Saturday, April 17, 2010

Dylan Ratigan on Goldman Sachs

Dylan does an awesome job explaining the Goldman Sachs debacle. I was going to write something about this today, but I think Dylan's take is as good as it gets so I figured I would just let him do the talking.

The bottom line is Goldman Sachs is pure evil and needs to rot in hell as far as I am concerned. Wall Streets obsession around making money is going to destroy this country if these large banks are not stopped.

Lets hope the SEC charges are the beginning of the end for the pigmen!

Great job Dylan!:




Part 2

Wednesday, April 14, 2010

The Fed's Newest Bubble

Well it looks like the Fed has done it again.

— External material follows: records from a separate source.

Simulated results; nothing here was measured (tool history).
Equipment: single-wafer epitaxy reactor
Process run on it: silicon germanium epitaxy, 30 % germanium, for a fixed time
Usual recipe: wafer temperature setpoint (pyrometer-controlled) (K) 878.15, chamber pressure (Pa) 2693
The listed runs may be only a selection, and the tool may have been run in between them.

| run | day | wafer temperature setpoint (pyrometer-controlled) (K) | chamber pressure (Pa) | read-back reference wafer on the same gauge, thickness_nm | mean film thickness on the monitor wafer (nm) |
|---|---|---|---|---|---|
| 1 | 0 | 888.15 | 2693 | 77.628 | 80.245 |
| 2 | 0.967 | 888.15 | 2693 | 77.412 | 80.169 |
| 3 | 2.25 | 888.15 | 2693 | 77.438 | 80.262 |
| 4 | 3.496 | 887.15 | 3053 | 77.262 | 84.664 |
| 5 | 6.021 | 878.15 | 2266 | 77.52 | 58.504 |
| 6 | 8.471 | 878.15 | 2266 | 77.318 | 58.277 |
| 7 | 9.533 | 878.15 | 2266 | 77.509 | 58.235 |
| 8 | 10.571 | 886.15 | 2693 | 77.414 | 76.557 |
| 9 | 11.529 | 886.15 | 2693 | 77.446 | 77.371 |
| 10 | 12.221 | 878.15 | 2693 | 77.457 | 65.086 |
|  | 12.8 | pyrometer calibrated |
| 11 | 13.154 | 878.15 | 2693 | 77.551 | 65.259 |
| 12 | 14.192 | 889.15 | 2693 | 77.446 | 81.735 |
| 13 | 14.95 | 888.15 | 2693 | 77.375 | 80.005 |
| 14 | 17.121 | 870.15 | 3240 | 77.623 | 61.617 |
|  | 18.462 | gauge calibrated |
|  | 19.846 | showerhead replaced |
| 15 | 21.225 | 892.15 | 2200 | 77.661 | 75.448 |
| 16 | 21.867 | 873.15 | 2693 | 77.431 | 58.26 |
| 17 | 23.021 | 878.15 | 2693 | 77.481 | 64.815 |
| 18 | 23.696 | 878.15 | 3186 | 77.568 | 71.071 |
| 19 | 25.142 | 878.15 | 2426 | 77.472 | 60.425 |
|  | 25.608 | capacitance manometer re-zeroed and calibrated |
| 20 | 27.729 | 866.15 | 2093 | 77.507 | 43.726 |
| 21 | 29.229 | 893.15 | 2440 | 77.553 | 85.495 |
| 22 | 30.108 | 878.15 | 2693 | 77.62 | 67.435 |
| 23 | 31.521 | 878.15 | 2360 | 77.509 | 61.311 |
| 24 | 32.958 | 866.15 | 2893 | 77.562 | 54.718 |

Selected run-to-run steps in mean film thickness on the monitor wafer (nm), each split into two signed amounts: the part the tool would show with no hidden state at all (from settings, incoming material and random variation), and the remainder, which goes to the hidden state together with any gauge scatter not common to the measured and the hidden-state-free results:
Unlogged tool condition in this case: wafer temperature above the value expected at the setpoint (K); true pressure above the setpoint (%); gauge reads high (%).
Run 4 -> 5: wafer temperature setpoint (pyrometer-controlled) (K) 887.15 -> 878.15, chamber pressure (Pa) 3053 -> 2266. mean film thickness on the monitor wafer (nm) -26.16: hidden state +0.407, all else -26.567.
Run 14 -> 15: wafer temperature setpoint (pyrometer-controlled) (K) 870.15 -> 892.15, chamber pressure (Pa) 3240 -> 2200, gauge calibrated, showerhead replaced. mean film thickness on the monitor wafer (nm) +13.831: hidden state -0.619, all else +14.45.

They have successfully created another bubble. You can call this one the Equity Bubble. Once again it was done using the same toolbox of low interest rates.

It's amazes me when I watch this country keep making the same mistakes over and over again. Greenspan has been vilified post housing bust for keeping rates too low for too long in response to the last recession at the beginning of the decade.

Yet me have managed to do the same exact thing all over again before we have even fully recovered from the last time we made the same stupid mistake.

Any reputable economist will tell you that keeping interest rates too low for too long creates the perfect environment to create bubbles. The massive amounts of money created by such policy eventually begins to flow somewhere. This time it landed in stocks.

When looking at our previous bubbles created by our two decade old Ponzi finance system(tech, housing, and now stocks) they all had one thing in common: The ability to borrow money at extremely low rates.

So Why Stocks This Time?

In my opinion its multi faceted.

Firstly:

The banks have basically found their version of heaven:

- Hide their losses via fraudulent accounting

- borrow at practically zero.

As a bank in this environment you are going to make a fortune when you borrow at zero and lend to a home buyer at 5% or buy 30 year bonds that pay a 4.6% yield. It's almost impossible to lose money in such a rate environment when you are allowed to hide your losses with "hide the sausage" accounting.

Eventually, a large piece of this newly created money then inevitably begins to flow into stocks.

This got the stock bubble started. Then(like any other successful bubble) you need to suck everyone else in.

How do you orchestrate this if you are the Fed? Take away all other investment options.

Investors(especially senior citizens) are desperate for yield. Many of the elderly depend on it. By dropping rates to zero, the Fed has wiped out CD's, money markets, and treasuries as solid yielding investment options.

This essentially forces both the public and fund managers into buying stocks and junk bonds in a desperate chase for yield because the "safe" investments pay them nothing.

Just like the housing bubble: The higher the market goes the more people get sucked in like any other Ponzi scheme.

Eventually, the bubble turns into a euphoria where investors can't get enough until the music stops(which it always does)..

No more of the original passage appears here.